At the district court level, the manufacturers argued that because they shipped their products “bare-metal,” they could not be held liable for the sailors’ injuries. The district court agreed and granted the manufacturers’ summary judgment motions.
The Third Circuit reversed the district court’s decision. It noted that the U.S. Supreme Court had not addressed this issue, but in the lower courts there is a split on this defense. The Third Circuit said “some courts apply a bright-line rule, holding that a manufacturer of a bare-metal product is never liable for injuries caused by later-added asbestos-containing material.” Others apply a fact-specific standard where a bare-metal manufacturer may be held liable “if the plaintiff’s injury was a reasonably foreseeable result of the manufacturer’s conduct.”
In deciding the Third Circuit’s approach to the bare-metal defense, the Court first looked at the doctrinal root of the bare-metal defense in the context of a negligence claim. It found that the defense is rooted in both duty and causation, and its “keystone” is the concept of foreseeability which is embedded in each element.
However, the Court said that foreseeability alone does not resolve the issue and turned to “established principles” of maritime law to determine whether the bare-metal defense amounts to manufacturers never being liable for injuries caused by later-added asbestos-containing material. The Court focused on four principles of maritime law: 1.) its special solicitude for the safety and protection of sailors; 2.) its “traditions of simplicity and practicality"; 3.) its protection of maritime commerce; 4.) and maritime law’s desire to seek out “uniform rules to govern conduct and liability.”

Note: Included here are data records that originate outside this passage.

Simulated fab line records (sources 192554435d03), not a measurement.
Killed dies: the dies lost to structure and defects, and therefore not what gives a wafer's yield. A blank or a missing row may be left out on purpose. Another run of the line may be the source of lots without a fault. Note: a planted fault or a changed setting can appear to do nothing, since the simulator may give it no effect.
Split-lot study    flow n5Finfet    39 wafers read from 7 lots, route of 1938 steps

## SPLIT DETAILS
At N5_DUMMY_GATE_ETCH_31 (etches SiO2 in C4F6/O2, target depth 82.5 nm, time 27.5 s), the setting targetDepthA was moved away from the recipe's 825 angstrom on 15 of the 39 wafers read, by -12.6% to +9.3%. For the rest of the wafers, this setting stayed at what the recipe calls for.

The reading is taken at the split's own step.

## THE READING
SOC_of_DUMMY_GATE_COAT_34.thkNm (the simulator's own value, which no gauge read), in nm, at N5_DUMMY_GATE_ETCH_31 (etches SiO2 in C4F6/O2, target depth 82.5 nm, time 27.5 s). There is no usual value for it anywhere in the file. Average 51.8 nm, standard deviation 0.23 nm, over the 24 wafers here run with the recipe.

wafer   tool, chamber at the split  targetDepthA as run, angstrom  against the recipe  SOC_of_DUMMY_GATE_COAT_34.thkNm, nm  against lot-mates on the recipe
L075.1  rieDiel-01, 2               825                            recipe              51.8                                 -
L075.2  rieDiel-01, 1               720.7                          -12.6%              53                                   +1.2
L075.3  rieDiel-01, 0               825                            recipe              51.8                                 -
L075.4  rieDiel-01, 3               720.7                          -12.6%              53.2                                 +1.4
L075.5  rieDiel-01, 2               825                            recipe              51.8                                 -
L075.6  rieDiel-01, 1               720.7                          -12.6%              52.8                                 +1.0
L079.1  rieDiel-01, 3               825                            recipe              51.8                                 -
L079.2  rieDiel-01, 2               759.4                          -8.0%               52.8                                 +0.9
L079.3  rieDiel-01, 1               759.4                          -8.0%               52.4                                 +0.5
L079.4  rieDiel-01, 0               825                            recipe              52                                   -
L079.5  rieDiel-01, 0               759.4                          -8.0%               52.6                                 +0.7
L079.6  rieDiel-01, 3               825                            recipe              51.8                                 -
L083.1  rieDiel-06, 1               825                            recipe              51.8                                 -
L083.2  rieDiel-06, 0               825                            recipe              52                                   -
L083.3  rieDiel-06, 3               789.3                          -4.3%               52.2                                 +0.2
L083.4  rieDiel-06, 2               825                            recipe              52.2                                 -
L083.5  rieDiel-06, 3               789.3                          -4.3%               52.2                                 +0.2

Ultimately, the Court found that the special solicitude for the safety and protection of sailors was dispositive and held that it would adopt a standard-based approach to bare-metal manufacturers, which is “a manufacturer of a bare-metal product may be held liable for plaintiff’s injuries suffered from later-added asbestos-containing materials if the facts show that the plaintiff’s injuries were a reasonably foreseeable result of the manufacturer’s failure to provide a reasonable and adequate warning.”
The Court opined that a bare-metal manufacturer may be liable, for example, when a manufacturer reasonably could have known at the time it placed its product into the stream of commerce that: 1.) asbestos is hazardous and 2.) its product will be used with an asbestos containing part because a.) the product was originally equipped with an asbestos containing part that could reasonably be expected to be replaced over the product’s lifetime, or b.) the manufacturer specifically directed that the product be used with an asbestos-containing part, or c.) the product required an asbestos – containing part to function properly.
While not controlling in other circuits, the Third Circuit’s decision on the bare-metal defense in asbestos cases under maritime law could expand bare-metal manufacturers’ exposure to liability in such cases.